The best cap on Uber would be to fix the frigging subway




taxi road new york

New York City is the first city to set a wage floor for ride-hail drivers and to cap the number of ride-hail vehicles on its streets, after the city council passed a package of bills on Aug. 8 and mayor Bill de Blasio signed it into law on Aug. 14. Over the weekend, drivers queued outside Uber’s office in Queens for hours to register their vehicles before the cap took effect.

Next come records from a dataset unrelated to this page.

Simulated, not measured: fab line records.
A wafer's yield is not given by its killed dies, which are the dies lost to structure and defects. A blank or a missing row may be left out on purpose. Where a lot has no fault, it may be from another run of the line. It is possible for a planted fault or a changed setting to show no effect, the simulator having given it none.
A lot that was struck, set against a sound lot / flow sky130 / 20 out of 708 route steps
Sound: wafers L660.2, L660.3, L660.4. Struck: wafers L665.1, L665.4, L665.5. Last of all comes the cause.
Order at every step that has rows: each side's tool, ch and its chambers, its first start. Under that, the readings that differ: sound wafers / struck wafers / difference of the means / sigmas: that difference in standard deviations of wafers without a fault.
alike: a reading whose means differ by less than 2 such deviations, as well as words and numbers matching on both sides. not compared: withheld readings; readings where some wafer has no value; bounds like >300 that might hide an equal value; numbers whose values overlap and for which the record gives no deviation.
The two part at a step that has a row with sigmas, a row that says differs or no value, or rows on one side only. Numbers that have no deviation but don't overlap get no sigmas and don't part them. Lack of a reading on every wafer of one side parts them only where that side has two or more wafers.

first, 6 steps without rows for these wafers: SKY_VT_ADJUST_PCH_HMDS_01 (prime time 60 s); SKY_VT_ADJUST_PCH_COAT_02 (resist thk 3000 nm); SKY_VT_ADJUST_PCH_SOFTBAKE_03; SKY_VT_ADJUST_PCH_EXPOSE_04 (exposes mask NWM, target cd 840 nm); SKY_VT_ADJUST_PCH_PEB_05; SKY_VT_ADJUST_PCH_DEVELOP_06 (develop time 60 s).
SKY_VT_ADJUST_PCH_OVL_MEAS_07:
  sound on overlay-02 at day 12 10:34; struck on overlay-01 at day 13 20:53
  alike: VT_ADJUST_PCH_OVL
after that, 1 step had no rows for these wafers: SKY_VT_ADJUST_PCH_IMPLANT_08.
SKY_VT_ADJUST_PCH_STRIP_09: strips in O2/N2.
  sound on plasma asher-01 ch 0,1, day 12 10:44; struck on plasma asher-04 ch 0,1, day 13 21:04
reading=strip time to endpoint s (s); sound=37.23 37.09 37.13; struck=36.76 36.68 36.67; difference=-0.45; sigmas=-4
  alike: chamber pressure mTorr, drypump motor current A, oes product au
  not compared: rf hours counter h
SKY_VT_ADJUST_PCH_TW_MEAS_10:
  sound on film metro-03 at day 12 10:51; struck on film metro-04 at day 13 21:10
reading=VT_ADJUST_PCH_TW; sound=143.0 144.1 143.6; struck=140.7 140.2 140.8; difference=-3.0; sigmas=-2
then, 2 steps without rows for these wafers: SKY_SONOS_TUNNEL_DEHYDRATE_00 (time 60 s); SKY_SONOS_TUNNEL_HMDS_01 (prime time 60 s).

The mayor has sought a cap on Uber since he failed to secure one in the summer of 2015, an embarrassing defeat made worse by Uber’s use of DE BLASIO mode, an in-app stunt that showed long wait times and no Ubers in the outer boroughs. His stated reason: congestion. The mayor is concerned about the vehicles that crowd our streets and pollute our air. In 2015, de Blasio wanted to cap Uber to “study” congestion. After city council voted last week, he touted the cap as a fix for “the unchecked growth of app-based for-hire vehicle companies” and “the congestion grinding our streets to a halt.”

But let’s be honest, there’s a much better way to cap Uber in New York City: Fix the goddamn subway.

This is not just the opinion of a frustrated and weary straphanger. Research shows that when people have access to good public transit, they use cars less. The opening of the Second Avenue subway in the previously transit-starved Upper East Side offers a good case study. Since service began in January 2017, yellow cab trips have plunged three times faster than in the rest of the city, the local department of transportation reported in June (pdf). Similarly, ride-hail grew more slowly on the Upper East Side than in the rest of Manhattan, and at nearly half the pace of all five boroughs.

Meanwhile, the subway is a dumpster fire—often quite literally. The New York City subway has the worst on-time rate in the nation, at 58% as of January, worse than the year before. Ten lines had on-time rates of below 50%. City comptroller Scott Stringer has estimated the annual cost of subway delays to workers and businesses at nearly $400 million. Yes, newly appointed transit chief Andy Byford has promised to fix it—and to get a dozen “Miguels” up and running by Monday—but things will get worse before they get better.

Where has de Blasio been through all this? Squabbling with the governor, squabbling with the governor about who will pay for the subway, talking up his Millionaire’s Tax, running red lights in his official motorcade, ignoring Byford, and, generally, not taking the subway. The mayor has also gone out of his way to oppose congestion pricing, a plan that not only would curb congestion by charging drivers to enter the busiest parts of Manhattan, but could also generate much-needed revenue to fund the subway rehabilitation.

Uber may have contributed to congestion in New York City but it is certainly not the root cause, nor will capping it fix congestion or do much to help stranded commuters. Local editorial boards were remarkably in agreement on this point, deeming the cap a “last-resort blunt instrument” and the case for it “weak.” Congestion pricing, fixing public transit—either of these would be far better options for reducing congestion than freezing the number of ride-hail vehicles. But this was never really about congestion. The mayor wanted a cap on Uber. And a cap is what he got.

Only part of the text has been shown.